6ἐγένετο δὲ ἐν τῷ εἶναι αὐτοὺς ἐκεῖ ἐπλήσθησαν αἱ ἡμέραι τοῦ τεκεῖν αὐτήν,
And while they were there, the time came for her to give birth,
7καὶ ἔτεκεν τὸν υἱὸν αὐτῆς τὸν πρωτότοκον, καὶ ἐσπαργάνωσεν αὐτὸν καὶ ἀνέκλινεν αὐτὸν ἐν φάτνῃ, διότι οὐκ ἦν αὐτοῖς τόπος ἐν τῷ καταλύματι.
And she gave birth to her firstborn son, and wrapped him in swaddling clothes and laid him in a manger, because there was no place for them in the inn.
8Καὶ ποιμένες ἦσαν ἐν τῇ χώρᾳ τῇ αὐτῇ ἀγραυλοῦντες καὶ φυλάσσοντες φυλακὰς τῆς νυκτὸς ἐπὶ τὴν ποίμνην αὐτῶν.
And there were shepherds in the same region, staying out in the field and keeping watch over their flock by night.

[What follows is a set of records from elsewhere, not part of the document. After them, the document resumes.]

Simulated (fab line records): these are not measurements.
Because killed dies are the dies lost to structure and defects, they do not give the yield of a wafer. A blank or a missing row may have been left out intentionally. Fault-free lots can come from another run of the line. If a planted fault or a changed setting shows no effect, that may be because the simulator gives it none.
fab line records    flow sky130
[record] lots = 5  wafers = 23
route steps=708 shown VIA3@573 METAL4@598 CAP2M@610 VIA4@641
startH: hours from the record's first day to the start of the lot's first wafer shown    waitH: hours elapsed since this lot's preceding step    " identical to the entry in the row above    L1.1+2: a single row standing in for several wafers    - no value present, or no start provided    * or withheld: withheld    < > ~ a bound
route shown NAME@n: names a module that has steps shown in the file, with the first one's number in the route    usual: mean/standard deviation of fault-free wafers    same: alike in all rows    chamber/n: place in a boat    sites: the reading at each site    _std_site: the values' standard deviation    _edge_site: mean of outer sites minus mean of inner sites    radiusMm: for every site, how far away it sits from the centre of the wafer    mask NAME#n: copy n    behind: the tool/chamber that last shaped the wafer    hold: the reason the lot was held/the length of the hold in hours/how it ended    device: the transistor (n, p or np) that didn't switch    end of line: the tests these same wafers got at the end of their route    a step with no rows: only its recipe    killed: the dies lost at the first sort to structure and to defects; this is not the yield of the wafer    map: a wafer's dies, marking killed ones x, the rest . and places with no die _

9καὶ ἄγγελος κυρίου ἐπέστη αὐτοῖς καὶ δόξα κυρίου περιέλαμψεν αὐτούς, καὶ ἐφοβήθησαν φόβον μέγαν.
And an angel of the Lord came to them suddenly and the glory of the Lord shone around them, and they were terribly afraid.
10καὶ εἶπεν αὐτοῖς ὁ ἄγγελος, Μὴ φοβεῖσθε, ἰδοὺ γὰρ εὐαγγελίζομαι ὑμῖν χαρὰν μεγάλην ἥτις ἔσται παντὶ τῷ λαῷ,
And the angel said to them, “Fear not, for behold I bring you good news of great joy which is to be for all the people,
11ὅτι ἐτέχθη ὑμῖν σήμερον σωτὴρ ὅς ἐστιν Χριστὸς κύριος ἐν πόλει Δαυίδ.
For born to you this very day, in the city of David, is a savior, who is Christ the Lord.
12καὶ τοῦτο ὑμῖν τὸ σημεῖον, εὑρήσετε βρέφος ἐσπαργανωμένον καὶ κείμενον ἐν φάτνῃ.
And this is a sign to you: you will find a baby wrapped in swaddling clothes and lying in a manger.”
13καὶ ἐξαίφνης ἐγένετο σὺν τῷ ἀγγέλῳ πλῆθος στρατιᾶς οὐρανίου αἰνούντων τὸν θεὸν καὶ λεγόντων,
And suddenly there appeared with the angel a multitude of the heavenly host, praising God and saying,
14Δόξα ἐν ὑψίστοις θεῷ καὶ ἐπὶ γῆς εἰρήνη ἐν ἀνθρώποις εὐδοκίας.
“Glory to God in the highest, and on earth, peace among men of his favor.”
15Καὶ ἐγένετο ὡς ἀπῆλθον ἀπ᾽ αὐτῶν εἰς τὸν οὐρανὸν οἱ ἄγγελοι, οἱ ποιμένες ἐλάλουν πρὸς ἀλλήλους, Διέλθωμεν δὴ ἕως Βηθλέεμ καὶ ἴδωμεν τὸ ῥῆμα τοῦτο τὸ γεγονὸς ὅ ὁ κὐριος ἐγνώρισεν ἡμῖν.
And it happened as the angels went away from them into heaven, the shepherds were saying to one another, “Now let us proceed unto Bethlehem and see this thing that has come to be, which the Lord has made known to us.”
16καὶ ἦλθαν σπεύσαντες καὶ ἀνεῦραν τήν τε Μαριὰμ καὶ τὸν Ἰωσὴφ καὶ τὀ φρέφος κείμενον ἐν τῇ φατνῃ,
And they went quickly and found both Mary and Joseph, and the baby, lying in a manger,
17ἰδόντες δὲ ἐγνώρισαν περὶ τοῦ ῥήματος τοῦ λαληθέντος αὐτοῖς περὶ τοῦ παιδίου τούτου.
and after seeing this they made known to them the saying which was spoken to them concerning this child.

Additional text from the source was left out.